I learned last week that I will be teaching an Introduction to Literature course, which fulfills the 200-level literature core requirement (our students must take both a 200 and 300 level literature course).
After a week of thought, I settled on the following texts:
-Beowulf (Liuzza's translation)
-Early in Orcadia by Naomi Michison
-Hogfather by Terry Pratchett
-Dover collections of poetry Lord Byron, Edna St. Vincent Millay, and William Butler Yeats
-A Midsummer Night's Dream
-"Farmer Giles of Ham" and maybe "Leaf by Niggle" by J.R.R. Tolkien
We'll also use Rob Pope's The English Studies Book which I used with much success last time I taught this course. The book's sophisticated enough to be of use to new graduate students while also being practical and accessible enough for a lower-division course made up of non-majors.
The course is going to be loosely based on the idea of stories, myths, and legends, why we tell stories, and the social role of story-telling and narrative, drawing from John Niles' Homo Narrans: The Poetics and Anthropology of Oral Literature, though, of course, we'll be considering much more than oral narrative or even orally derived works.

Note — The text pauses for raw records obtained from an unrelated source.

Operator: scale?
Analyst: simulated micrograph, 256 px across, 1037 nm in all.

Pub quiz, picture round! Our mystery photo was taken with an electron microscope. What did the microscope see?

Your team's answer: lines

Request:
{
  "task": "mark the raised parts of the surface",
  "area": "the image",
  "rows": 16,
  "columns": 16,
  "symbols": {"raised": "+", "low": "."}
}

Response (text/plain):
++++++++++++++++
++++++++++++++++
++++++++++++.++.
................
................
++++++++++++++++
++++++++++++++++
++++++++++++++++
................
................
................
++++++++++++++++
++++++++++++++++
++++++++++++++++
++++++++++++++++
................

We'll probably begin with Pratchett's Hogfather which is all about the power and function of story. It begins:
Everything starts somewhere, although many physicists disagree.
But people have always been dimly aware of the problem with the start of things. The wonder aloud how the snowplow driver gets to work, or how the makers of dictionaries look up the spellings of the words. Yet there is the constant desire to find some point in the twisting, knotting, raveling nets of space-time on which a metaphorical finger can be put to indicate that here, here, is the point where it all began...
Something began when the Guild of Assassins enrolled Mister Teatime, who saw things differently from other people, and one of the ways that he saw things differently from other people was in seeing other people as things (later, Lord Downey of the Guild said, "We took pity upon him because he'd lost both parents at an early age. I think that, on reflection, we should have wondered a bit about that").
But it was much earlier even that that when most people forget that the very oldest stories are, sooner or later, about blood. Later on they took the blood out to make the stories more acceptable to children, or at least to the people who had to read them to children rather than the children themselves (who, on the whole, are quite keen on blood provided it's being shed by the deserving*), and then wondered where the stories went.
And earlier still when something in the darkness of the deepest caves and gloomiest forests thought: what are they, these creatures? I will observe them...
*That is to say, those who deserve to shed blood. Or possibly not. You never quite know with some kids.
And we'll use The English Studies Book to do a lot of working with texts both in and out of class. One of my favorite Intro to Lit assignments is a collaboratively annotated and explicated text. I have the class break up into groups of 4 or 5 and have them create a student edition of a poem or other text.
Since we work extensively with the The English Studies Book, I expect not only explanatory notes but a series of critical readings drawing from both the "Theoretical Positions and Practical Approaches" (practical and new criticism; formalism and functionalism; psychoanalytic; Marxism, cultural material, and new historicism; feminism, gender, and sexuality; poststructuralism and postmodernism; postcolonialism and multiculturalism, and what Pope calls the "new eclecticism" which also incorporates ethics, ecology, and the like) and "Common Topics" (which include such issues as "Absence and presence, gaps and silences, centres and margins," "Bibles, holy books and myths," "Discourse and discourse analysis," "Drama and theatre, film and TV," "Poetry and word play," and "Text, context, and intertextuallity" to name a few).
Of course the theoretical positions and practical approaches draw from and rely upon many of the "common topics," but the common topics also include such issues as "character and characterization," "versification," "addresser, address, and addressee," "genre and kinds of texts," and "narrative in story and history: novel, news, and film" which transcend any particular methodology. Our Information Technology Services has set up PmWiki for us to use with classes and I'm planning on using the wiki for this project.